Because of general bipartisan support for energy-efficient housing options, recent government legislation has extended the Energy efficient homes tax credit through the end of 2013. Both builders constructing energy efficient homes and homeowners who make home improvements and purchase qualified energy-efficient appliances can benefit from this Federal tax credit of up to $2,000 for the 2013 tax year.
Builders can take advantage of this credit by proving that the amount of energy consumed by the AC and heating systems in their newly constructed homes is at least 50 percent reduced from that of similar homes built before 2006. Special construction techniques and materials, high-quality insulation, energy-efficient furnaces and heat pumps will help builders to achieve this goal.
Individual homeowners who want to participate in energy tax credits can do so by making home improvements in the insulation, heating systems, and construction of their existing primary residences, and/or by purchasing and installing new Energy Star certified large home appliances which are designed to utilize far less electricity than older models. To qualify for the energy tax credit, the expectation is that all installed equipment claimed for the credit will remain in the primary home for at least five years.
A wide range of home improvements could qualify for energy credits:
· Insulated exterior doors and storm windows
· High-efficiency air-circulation fans
· Geothermal heat pumps
· Insulated skylights
· Asphalt roofs designed to keep temperatures steady with special cooling granules
· High-efficiency air-conditioning and heating systems
· New insulation in walls and ceilings
· Energy-Star stoves, water heaters, and washer/dryers.
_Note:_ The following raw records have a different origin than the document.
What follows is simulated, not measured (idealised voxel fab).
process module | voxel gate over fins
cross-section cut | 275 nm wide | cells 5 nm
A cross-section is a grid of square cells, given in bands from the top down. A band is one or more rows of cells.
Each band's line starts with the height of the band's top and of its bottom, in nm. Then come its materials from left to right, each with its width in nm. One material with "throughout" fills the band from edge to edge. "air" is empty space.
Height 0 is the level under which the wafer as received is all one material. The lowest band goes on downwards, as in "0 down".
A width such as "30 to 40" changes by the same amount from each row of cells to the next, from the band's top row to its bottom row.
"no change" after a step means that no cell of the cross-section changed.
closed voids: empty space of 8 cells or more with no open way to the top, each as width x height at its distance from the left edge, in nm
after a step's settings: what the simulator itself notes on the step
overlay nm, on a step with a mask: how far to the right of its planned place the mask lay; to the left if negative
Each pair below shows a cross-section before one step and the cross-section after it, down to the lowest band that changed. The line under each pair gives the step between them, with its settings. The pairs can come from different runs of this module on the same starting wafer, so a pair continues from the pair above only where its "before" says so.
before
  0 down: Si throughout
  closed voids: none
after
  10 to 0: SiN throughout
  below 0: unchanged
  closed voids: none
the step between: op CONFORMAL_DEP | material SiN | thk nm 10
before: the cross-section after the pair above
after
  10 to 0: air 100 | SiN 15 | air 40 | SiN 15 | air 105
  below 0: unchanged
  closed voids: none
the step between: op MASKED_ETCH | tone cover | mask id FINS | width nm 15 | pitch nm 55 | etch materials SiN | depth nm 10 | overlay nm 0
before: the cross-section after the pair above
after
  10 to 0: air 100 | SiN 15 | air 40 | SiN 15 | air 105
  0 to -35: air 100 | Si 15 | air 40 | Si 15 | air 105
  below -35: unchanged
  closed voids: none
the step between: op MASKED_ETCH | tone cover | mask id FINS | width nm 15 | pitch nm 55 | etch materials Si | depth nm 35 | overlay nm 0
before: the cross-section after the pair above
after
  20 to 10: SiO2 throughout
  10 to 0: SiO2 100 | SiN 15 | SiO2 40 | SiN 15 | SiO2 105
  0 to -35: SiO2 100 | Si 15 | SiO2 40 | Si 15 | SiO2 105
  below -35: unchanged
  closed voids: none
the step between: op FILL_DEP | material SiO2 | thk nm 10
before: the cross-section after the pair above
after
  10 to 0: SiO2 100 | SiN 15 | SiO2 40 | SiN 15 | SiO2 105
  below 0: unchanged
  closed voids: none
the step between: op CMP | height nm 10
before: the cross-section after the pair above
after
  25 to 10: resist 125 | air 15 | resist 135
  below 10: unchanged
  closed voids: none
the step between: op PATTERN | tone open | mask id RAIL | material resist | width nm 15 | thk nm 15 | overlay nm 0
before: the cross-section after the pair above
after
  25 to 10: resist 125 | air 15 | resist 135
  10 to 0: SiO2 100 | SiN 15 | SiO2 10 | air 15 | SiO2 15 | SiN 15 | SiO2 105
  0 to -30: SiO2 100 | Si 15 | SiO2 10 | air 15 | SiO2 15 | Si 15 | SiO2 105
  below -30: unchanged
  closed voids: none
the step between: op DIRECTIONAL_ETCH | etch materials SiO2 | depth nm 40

There are a number of companies that will provide energy audit services for homeowners interested in finding ways to reduce their energy consumption. Many electricity providers may also provide these services for free or for a reduced fee for low-income customers.
As our economy struggles to recover from the recent recession, it is necessary for homeowners and tax payers to try to save money in any way they can. Not only can improving a home’s energy efficiency help to save money in the long run, but many tax credits can be a great help in achieving a lump sum savings as well.